OVERALL MACRO-ANALYSIS OF CRISIS
The analyses that have been intertwined into the text of the four interviews provide a resounding confirmation of the violent and intolerant environment the Pakistani Hindu (and Christian) community has to struggle within.
The Hindus are trapped in a silent and undeclared "Convert or Leave Pakistan" campaign which, if unchecked, can lead to the dwindling of this small community (Hindus are estimated to comprise 1.6% of Pakistan's population) to miniscule quantities.
Why is this happening?
As mentioned earlier, Pakistan was created as a homeland for Muslims.
It was also created to function as a protector of Islam (according to respected Indian Muslim journalist M.J. Akbar, who has authored books on South Asia including Tinderbox: The Past and Future of Pakistan)
The majority of Hindus left Sindh in panic in the aftermath of riots that erupted in 1947-48 in the cities of Karachi, Hyderabad and Nawabshah. Even though the overall level of violence in Sindh was far lower than witnessed in Punjab, Bengal and north India, the Hindus felt insecure in the aftermath of these riots. The majority of the ones who fled were urban-based merchants and white-collar workers.
However, just about all lower-caste Sindhi Hindus (mainly agricultural labourers) stayed back in Pakistan. This is because they were (and still are) under the control of feudal landlords. They are, in effect, bonded labourers. The agricultural landscape in Sindh till today is feudal.
The higher-caste, urban-based Sindhi Hindus who chose to stay back, did so for a variety of reasons:
(1) A few owned substantial property and did not wish to abandon this wealth.
(2) Many felt comforted by the promises of protection and safety offered by their Sindhi Muslim neighbours and friends. After all, the level of violence in Sindh was far lower than elsewhere. In additional, the Islam practised in Sindh was Sufism, a tolerant and accommodative strain of Islam .
In fact, the Sindh riots were initiated by newly-arrived Urdu-speaking Muslim immigrants from India, who desperately needed homes. The violence was not initiated by Sindhi Muslims.
(3) A few Hindus simply did not wish to abandon the Motherland (Sindh).
(4) Many Hindus took comfort in a famous speech by the Founding Father of Pakistan, M.A. Jinnah, when he addressed the Constituent Assembly of Pakistan on 11 August, 1947:
"You are free; you are free to go to your temples, you are free to go to your mosques or to any other place or worship in this State of Pakistan. You may belong to any religion or caste or creed -- that has nothing to do with the business of the State."

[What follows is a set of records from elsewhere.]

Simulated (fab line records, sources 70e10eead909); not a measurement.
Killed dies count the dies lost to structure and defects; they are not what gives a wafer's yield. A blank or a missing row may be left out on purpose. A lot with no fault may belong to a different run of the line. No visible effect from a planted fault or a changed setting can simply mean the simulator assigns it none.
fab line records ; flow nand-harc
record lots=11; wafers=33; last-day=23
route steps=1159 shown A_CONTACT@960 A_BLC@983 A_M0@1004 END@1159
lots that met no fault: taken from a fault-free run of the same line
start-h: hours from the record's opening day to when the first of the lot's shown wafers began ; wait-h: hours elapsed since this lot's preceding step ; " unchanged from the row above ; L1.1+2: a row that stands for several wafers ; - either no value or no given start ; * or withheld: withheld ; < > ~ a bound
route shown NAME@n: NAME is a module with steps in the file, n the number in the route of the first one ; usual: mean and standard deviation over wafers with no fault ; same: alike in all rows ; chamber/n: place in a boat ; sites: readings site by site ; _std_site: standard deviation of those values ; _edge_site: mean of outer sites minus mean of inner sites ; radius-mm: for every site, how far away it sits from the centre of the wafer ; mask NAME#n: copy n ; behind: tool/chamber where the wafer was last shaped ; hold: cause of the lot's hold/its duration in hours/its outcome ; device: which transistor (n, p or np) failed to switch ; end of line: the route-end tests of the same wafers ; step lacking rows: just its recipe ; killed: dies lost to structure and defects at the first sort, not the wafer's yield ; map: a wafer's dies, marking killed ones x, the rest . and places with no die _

This speech provided Hindus and other minorities with comfort the newly-created Pakistan, in effect, would function as a secular state.
They were to later discover they were mistaken because these words were incongruent with the "rationale" behind the creation of Pakistan. These words reflected the personal thoughts and ideals of the British-educated Mr. Jinnah, whereas in the minds of many Pakistanis, Pakistan was created strictly as a homeland for Muslims, where the basis of Pakistan's identity is Islam.
Mr. Jinnah passed away in 1948. As a result, his ideals and vision, were laid to rest with him.